Millstones: Wanna Know the Fibonacci Secret?

 

Millstones: Wanna Know the Fibonacci Secret?


Exhibition Cementa & Toyota at ACUD gallery, Berlin, 2017.
Discussing the rotating sculptures with Johannes Braun of ACUD gallery.

The two rotating sculptures Millstones: Wanna Know the Fibonacci Secret? are reflecting on our private economic conditions’ relation to the abstractions of global economics. The work utilizes found urban leftovers: plastic crates for food logistics, scraps of marble, microwave oven motors and bicycle parts. The sculptures borrow their form from the wind powered spinning advertisement signs – a feature fighting for our attention, trying to affect us.

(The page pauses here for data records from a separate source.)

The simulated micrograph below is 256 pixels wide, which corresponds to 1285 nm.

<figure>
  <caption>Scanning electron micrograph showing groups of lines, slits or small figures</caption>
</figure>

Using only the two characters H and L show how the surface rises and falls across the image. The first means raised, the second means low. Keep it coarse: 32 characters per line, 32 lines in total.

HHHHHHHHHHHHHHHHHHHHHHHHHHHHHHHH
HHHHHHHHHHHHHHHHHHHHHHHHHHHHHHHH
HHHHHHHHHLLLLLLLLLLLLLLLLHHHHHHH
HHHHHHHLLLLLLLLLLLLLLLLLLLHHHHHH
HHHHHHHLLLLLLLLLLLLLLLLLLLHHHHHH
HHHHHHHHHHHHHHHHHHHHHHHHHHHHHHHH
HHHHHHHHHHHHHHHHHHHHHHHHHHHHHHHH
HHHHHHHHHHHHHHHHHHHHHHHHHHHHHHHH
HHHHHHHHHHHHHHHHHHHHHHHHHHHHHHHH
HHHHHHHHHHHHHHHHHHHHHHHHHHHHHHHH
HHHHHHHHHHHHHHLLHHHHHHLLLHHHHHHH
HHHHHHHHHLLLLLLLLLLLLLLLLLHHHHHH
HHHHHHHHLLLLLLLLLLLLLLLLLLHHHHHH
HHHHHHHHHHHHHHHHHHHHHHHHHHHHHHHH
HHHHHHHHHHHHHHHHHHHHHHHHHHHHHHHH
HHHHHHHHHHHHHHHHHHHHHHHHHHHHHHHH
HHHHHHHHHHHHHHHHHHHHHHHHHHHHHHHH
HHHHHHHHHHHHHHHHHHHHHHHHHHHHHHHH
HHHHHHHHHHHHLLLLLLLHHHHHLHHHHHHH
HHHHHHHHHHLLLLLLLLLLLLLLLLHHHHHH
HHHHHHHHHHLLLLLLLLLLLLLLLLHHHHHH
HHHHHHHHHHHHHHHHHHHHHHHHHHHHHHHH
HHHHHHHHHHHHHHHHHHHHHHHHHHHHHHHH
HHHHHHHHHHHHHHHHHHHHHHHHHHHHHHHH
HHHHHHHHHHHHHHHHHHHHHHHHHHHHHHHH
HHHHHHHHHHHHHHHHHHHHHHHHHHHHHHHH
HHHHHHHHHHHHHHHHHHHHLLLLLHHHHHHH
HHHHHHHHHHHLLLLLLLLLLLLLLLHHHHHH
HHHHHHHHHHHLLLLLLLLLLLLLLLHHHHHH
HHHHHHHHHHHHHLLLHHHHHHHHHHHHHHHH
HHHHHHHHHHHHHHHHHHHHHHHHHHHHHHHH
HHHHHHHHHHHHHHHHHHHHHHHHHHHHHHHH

“Wanna Know the Fibonacci Secret?” is the headline of a spam email, another attempt of affecting our (monetary trans)actions. In this specific case, the spam introduces us to the concept of Fibonacci trading, a technique for stock exchange traders where the Golden ratio/Fibonacci sequence is used to predict stock market behavior.

What is our relation to this Omnipresent Omnipotent Autonomous Organism, that is the hive mind of global economy? An erratic collective consciousness – as much based on science as astrology, as emotional, melodramatic and whimsical as our shopping habits. We need our daily lunch plates spinning on our present day millstones – the microwave ovens – so can we find any other scale for our human interaction besides the current?


exhibition view, Cementa & Toyota at ACUD gallery, Berlin, 2017.


Millstone II: Wanna Know the Fibonacci Secret?
exhibition view from Cementa & Toyota at ACUD gallery, Berlin, 2017.


Millstone I: Wanna Know the Fibonacci Secret?

HDPE plastic, concrete, stone, microwave motor and a bicycle crank axle.
The title “Wanna Know the Fibonacci Secret?” is quoted from a spam email subject line.

130 x 60 x 50 cm
2017


Millstone II: Wanna Know the Fibonacci Secret?

Polypropylene plastic, concrete, marble, microwave motor and a bicycle crank axle.
The title “Wanna Know the Fibonacci Secret?” is quoted from a spam email subject line.